Volkswagen and its top shareholder have prepared a preliminary agreement to list Porsche to help boost the parent’s valuation and fund the company’s push into electric vehicles.
Under a plan code-named “Phoenix,” the automaker and Porsche Automobile Holding SE, the Porsche and Piech family’s main investment vehicle, have created a framework that would offer investors about 25% of non-voting shares in Porsche maker while the family buys a minority blocking stake.
The tentative Porsche listing, which Bloomberg Intelligence values at about $96 billion, would partly reverse the takeover of Porsche over a decade ago.
Company insiders, who spoke on the condition of anonymity, expect the IPO to happen in the second half of 2022 and suggest it might include a special dividend to help the Porsche and Piech family finance the transaction. The Porsche and Piech family holds 53% of the shares currently.

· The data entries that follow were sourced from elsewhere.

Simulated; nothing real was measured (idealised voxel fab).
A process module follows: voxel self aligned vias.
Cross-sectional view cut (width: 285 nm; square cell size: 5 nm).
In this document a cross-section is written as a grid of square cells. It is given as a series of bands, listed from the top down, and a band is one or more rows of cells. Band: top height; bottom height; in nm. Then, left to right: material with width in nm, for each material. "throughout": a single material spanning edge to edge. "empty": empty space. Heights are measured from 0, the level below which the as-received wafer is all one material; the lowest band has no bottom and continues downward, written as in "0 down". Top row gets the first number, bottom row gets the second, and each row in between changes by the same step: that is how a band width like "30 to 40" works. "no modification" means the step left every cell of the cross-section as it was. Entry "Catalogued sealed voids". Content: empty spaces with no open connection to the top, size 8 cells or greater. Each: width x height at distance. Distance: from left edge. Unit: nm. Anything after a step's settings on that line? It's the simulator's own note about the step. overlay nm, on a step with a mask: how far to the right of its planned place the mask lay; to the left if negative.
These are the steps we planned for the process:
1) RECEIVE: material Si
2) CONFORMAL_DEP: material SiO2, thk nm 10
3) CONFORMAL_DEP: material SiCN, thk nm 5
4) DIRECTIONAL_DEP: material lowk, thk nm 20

While external investors will own only non-voting shares, the Porsche and Piech owners will retain great influence through 25% of common stock with voting rights plus one share, according to a source familiar with the plans.
Europe’s biggest carmaker has pushed for some time to adopt a less centralized corporate structure to become more nimble.
Volkswagen’s management and supervisory boards still must sign off on the framework agreement with Porsche SE, the carmaker said.